Cheema, Chohan nominated for ICC awards

By RON FANFAIR

Canadian cricket all-rounders Rizwan Cheema and Khurram Chohan have been nominated for International Cricket Council (ICC) awards.

The Pakistani-born players, who recently signed central contracts with Cricket Canada, have been short listed in the Associate and Affiliate Player of the Year category by a five-man selection committee that comprises chair Clive Lloyd, Anil Kumble, Mudassar Nazar, Bob Taylor and Stephen Fleming.

“This is great news for us,” said national coach Pubudu Dassanayake who represented Sri Lanka and Canada. “They have made an impact since their inclusion in the last year. They have filled the gap somewhat vacated by John Davison and Ian Billcliff who have hardly been with the side in the past 12 months.

“These are players who have almost won games for us single-handedly which says a lot about their talent and ability. They have both become integral players of the national side and we expect much from them as we prepare for the World Cup in 2011.”

Cheema, a hard-hitting right-handed opener and useful medium pacer, made an impact in his One-Day International (ODI) debut against Bermuda in the triangular series that also included the West Indies on August 18, 2008 at King City. He smashed 34 off 24 balls and took two catches and a wicket in his team’s 25-run win.

In the next game, he belted the West Indies bowling attack that included Jerome Taylor and Darren Powell for 89 off 61 balls with six huge sixes and 10 boundaries.

He ended the competition with a series-best 184 runs (av. 61.33), 12 sixes and three catches, prompting former West Indies fast bowler and competition adjudicator Colin Croft to select him as the Player of the Series.

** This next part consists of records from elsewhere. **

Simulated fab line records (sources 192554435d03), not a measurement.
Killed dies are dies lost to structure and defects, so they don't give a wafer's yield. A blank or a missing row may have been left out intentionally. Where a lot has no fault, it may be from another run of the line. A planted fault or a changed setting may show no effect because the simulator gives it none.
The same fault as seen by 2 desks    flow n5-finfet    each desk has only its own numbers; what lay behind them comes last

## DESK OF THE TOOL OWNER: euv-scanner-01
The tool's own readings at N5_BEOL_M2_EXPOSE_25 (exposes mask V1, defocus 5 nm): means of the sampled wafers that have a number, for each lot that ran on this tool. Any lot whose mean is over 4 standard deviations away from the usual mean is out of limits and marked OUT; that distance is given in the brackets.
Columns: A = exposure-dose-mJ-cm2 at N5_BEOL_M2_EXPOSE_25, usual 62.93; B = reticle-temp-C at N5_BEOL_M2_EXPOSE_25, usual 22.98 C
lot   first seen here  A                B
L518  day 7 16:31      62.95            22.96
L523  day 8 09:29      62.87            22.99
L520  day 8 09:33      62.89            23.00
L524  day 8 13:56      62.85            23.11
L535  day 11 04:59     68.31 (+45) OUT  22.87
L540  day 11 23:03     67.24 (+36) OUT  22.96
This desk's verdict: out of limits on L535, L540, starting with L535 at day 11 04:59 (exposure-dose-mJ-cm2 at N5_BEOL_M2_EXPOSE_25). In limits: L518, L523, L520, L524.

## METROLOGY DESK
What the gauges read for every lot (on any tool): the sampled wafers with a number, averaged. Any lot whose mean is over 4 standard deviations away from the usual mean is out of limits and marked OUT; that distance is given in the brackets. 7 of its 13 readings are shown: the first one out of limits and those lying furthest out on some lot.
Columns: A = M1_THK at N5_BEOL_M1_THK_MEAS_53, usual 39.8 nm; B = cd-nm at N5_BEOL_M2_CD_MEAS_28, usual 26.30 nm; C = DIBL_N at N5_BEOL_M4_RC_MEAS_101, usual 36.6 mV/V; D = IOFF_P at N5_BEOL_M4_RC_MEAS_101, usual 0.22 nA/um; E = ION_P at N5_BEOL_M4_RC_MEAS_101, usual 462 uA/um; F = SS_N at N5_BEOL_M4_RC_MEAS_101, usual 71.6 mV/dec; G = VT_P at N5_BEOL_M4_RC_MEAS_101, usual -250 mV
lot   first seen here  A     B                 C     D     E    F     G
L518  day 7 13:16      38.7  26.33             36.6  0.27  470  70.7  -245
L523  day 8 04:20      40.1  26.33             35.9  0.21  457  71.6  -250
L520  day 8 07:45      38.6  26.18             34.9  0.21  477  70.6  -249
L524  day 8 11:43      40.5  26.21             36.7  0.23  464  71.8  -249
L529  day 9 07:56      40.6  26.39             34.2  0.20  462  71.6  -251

Cheema also shone in last October’s Al Barakah Twenty/20 international series at King City, finishing as the third leading scorer with 127 runs (av. 31.75) and the top sixes hitter with 10. Test-playing nations Sri Lanka and Pakistan and ICC Full Member Zimbabwe participated in the series last Thanksgiving weekend.

Cheema, who has compiled 426 runs (av. 42.60) in 11 ODIs, is the reigning Toronto & District Cricket Association (TDCA) Player of the Year after registering 289 runs (av. 22.23) in 15 innings and securing 24 wickets (av. 11.88) with Popeyes Cricket Club in 2008.

Last month, he and Chohan led Canada to a convincing nine-wicket win with 202 balls remaining over Kenya at King City. Cheema scored a lightning 76 not out off 38 balls with four sixes and 10 boundaries after Chohan set up the win, taking 4-26 off 10 overs.

Chohan made his ODI debut against Ireland last April in South Africa. He has so far scored 79 runs and claimed nine wickets in eight ODIs.

Other players nominated in the Associate and Affiliate Player of the Year category for their performances between August 13, 2008 and August 24, 2009, are former Kenyan captain Steve Tikolo, Irishmen Trent Johnson, William Porterfield, Alex Cusack, Boyd Rankin, Kevin O’Brien, Regan West and Niall O’Brien and Dutchmen Ryan ten Doeschate, Edgar Schiferli and Bas Zuiderent.

ICC chief executive officer Haroon Lorgat said the awards are an opportunity for the ICC and the Federation of International Cricketers’ Association (FICA) to acknowledge and celebrate the remarkable performances of the world’s top players.

“It’s also a chance for followers of our great sport to reflect on some of the great cricketing feats they have witnessed over the past year,” he said. “This will be the sixth time the awards have been handed out and yet again there are so many great performances to recall. Selecting the winners will no doubt test our selectors and voting academy.”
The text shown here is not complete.